Webster Receives $30,000 to Close Graduation Rate Gap

Webster University's 2022 Commencement CeremonyWebster University received a $30,000 grant to explore ways to close the post-secondary completion gap between white students and students who identify either as a person of color or who come from a low-income household.

The grant was awarded by the Missouri College and Career Attainment Network (MOCAN) and Complete College America (CCA), and funded by the Missouri Scholarship and Loan Foundation. Webster will receive $10,000 per year for the next three years to invest in ways to improve graduation rates.

“This grant will enable us to integrate our academic advising with early and ongoing career advising to ensure that students understand how their academic efforts will support their post graduation goals,” said George Herbert Walker School of Business & Technology Dean Simone Cummings. “We anticipate that these efforts will result in increased student retention and graduation rates, which not only benefit students, but employers and our general community, as well.”  

Webster will use the funds to better incorporate career advising into admissions, orientation, and first-year and beyond activities. More specifically, efforts will include helping students to better identify the types of jobs and majors best suited to their interests, expanding training for faculty members who serve as student advisors, and developing ways to incorporate both academic and career advising consistently throughout a student’s time at Webster.

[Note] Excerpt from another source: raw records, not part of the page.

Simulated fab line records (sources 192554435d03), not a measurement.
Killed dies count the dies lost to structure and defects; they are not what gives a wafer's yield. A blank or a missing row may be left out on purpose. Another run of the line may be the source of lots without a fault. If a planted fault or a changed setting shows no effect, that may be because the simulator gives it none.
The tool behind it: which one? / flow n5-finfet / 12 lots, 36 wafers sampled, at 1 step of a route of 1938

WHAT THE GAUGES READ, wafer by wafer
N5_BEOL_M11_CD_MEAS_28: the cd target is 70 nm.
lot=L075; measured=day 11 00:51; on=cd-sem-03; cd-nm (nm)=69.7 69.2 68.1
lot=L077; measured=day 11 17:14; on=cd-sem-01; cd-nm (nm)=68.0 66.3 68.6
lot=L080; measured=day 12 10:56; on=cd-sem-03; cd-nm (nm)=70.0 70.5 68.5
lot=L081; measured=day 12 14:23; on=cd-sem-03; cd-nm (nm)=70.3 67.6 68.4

“This grant will benefit all students but will provide the greatest benefit to Black, Indigenous, Latinx and other people of color (BILPOC),” said Associate Vice President of Diversity, Equity and Inclusion Vincent C. Flewellen. “Nationally, BILPOC students tend to graduate at rates that are 20% to 50% lower than white students. And when you look at income, the numbers become more dire, as Pell Grant recipients are significantly more likely to drop out of college than earn a degree.”

In the United States, approximately 64% of all undergraduates will earn a bachelor’s degree. For Indigenous students, the rate is about 55%; for Hispanic students, the rate is about 53%; for Black students, the rate is 46%; and for Pell Grant recipients, the rate is about 25%.